Undergrad Fermi-Dirac distribution, when does it break?

[Telemachus]

Well, the question is if the well known occupation distribution of the energy levels for fermions does break, which means when it is not valid anymore. The Fermi-Dirac distribution reads:

$\displaystyle f_{FD}(E)=\frac{1}{exp\left({\frac{E-\mu}{k_B T}}\right)+1}$ And gives the occupation probability for a state of energy E, for a system of fermions, which obeys the Pauli exclusion principle.

So, the question is if this distribution is always valid or not (wikipedia says it's only valid for non interacting fermions). When does it break, and why. For example, an interacting gas of electrons does obey Fermi-Dirac distribution? if not why.

And how do you derive this distribution function? that probably would answer the question and shade light over it's range of applicability.

https://en.wikipedia.org/wiki/Fermi–Dirac_statistics

For example, in superconductivity something clearly happens, because electrons start to behave like bosons, and do not obey Fermi-Dirac anymore.

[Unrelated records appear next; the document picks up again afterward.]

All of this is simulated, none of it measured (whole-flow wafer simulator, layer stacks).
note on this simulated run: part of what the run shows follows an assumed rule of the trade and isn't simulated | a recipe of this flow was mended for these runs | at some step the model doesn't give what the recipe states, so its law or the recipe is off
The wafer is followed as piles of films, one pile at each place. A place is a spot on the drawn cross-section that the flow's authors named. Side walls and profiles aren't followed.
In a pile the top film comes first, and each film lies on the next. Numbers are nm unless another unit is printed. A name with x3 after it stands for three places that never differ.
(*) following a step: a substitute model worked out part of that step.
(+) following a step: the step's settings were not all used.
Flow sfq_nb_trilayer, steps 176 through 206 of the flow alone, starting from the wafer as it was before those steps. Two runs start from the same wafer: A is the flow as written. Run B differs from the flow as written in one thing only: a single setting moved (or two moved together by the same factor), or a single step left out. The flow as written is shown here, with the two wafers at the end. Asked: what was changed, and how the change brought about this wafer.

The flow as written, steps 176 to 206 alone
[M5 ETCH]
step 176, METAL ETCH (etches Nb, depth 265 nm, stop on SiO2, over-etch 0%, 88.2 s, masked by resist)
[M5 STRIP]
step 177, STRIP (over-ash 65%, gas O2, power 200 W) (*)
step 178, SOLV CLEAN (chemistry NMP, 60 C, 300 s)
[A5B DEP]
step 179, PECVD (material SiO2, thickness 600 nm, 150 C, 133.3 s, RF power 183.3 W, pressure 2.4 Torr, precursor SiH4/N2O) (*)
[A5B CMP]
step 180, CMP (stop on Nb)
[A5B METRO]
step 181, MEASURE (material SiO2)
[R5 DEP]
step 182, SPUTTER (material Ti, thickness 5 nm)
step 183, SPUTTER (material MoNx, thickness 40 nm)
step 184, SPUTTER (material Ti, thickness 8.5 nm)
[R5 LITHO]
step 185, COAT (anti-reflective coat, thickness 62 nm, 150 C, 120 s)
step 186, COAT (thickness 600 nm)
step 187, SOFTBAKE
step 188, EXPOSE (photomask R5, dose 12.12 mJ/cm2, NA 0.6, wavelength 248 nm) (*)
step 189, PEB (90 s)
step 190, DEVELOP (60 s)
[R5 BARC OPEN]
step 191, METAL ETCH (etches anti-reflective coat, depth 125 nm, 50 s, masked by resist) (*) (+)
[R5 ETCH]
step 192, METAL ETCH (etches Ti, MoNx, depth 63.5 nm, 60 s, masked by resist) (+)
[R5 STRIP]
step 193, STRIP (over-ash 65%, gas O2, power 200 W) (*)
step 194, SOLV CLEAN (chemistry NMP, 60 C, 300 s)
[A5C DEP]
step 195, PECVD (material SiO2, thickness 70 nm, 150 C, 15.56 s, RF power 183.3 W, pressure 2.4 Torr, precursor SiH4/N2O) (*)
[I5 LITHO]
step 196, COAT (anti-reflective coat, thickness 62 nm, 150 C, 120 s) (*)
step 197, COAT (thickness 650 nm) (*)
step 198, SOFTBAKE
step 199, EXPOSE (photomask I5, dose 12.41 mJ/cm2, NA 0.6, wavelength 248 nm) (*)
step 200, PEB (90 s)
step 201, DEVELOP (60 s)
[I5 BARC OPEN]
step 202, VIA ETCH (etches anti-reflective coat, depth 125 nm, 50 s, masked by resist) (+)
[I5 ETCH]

This is not homework, is just a question that I was disusing with a friend, who says that is only valid for a free electron gas. I think it is much more general than that, and that electrons (at least, non interacting electrons) should obey Fermi-Dirac in a more general situation, like for example in the occupation of the energy states of an atom (but there, the electrons actually interact, so, according to wikipedia, my friend is actually right).

Thanks!

 

[mfb]

If the fermions interact notably then the energy levels depend on the occupancies of the energy levels - a feedback not considered in the distribution. Otherwise the distribution works.
Good QM textbooks should explain why it looks like this.

 

[Telemachus]

Yes, now I saw it in the wikipedia, it explains the derivation using the grand canonical ensemble I think. Is it a good approximation to use Fermi Dirac distribution in atomic physics? I mean, can one neglect the electrons interactions for this distribution in the atomic orbitals or the interaction is too strong there? and the electron-nucleus interaction doesn't matter, only electron-electron interactions? so, I can place electrons on any arbitrary potential, while they are not interacting with each other, right?

 

[Orodruin]

Just to mention another (quite obvious) case where the FD distribution does not apply is if your system is out of thermal equilibrium.

 

[mfb]

The electron-nucleon interaction generates the potentials in the first place. The electron-electron interaction is still relevant (the inner electrons are shielding the charge of the nucleus for the outer electrons), but often you can find some approximation that works.

 

[Telemachus]

Ok, so the only interaction that matters is the electron-electron interaction, the electron nucleus interaction can be arbitrary, right? because that is the only way that the grand canonical assumption might be violated. So, for example, it might be valid for the outer shells of some atoms, where the electron-electron interaction might not be so important and one can model the (electron+nucleus)-electron like a screened potential of (a modified nucleus charge)-electron, but probably not for the inner shells. Is that right?

 

[mfb]

Well, the electron-nucleus interaction determines the energy levels and orbitals, and these determine how strong the electron-electron interactions are... it is a complex system.

With some effective approximation for the shielding effect, and at low temperatures (only a few energy levels play a role and not many electrons are excited) it should give a good approximation.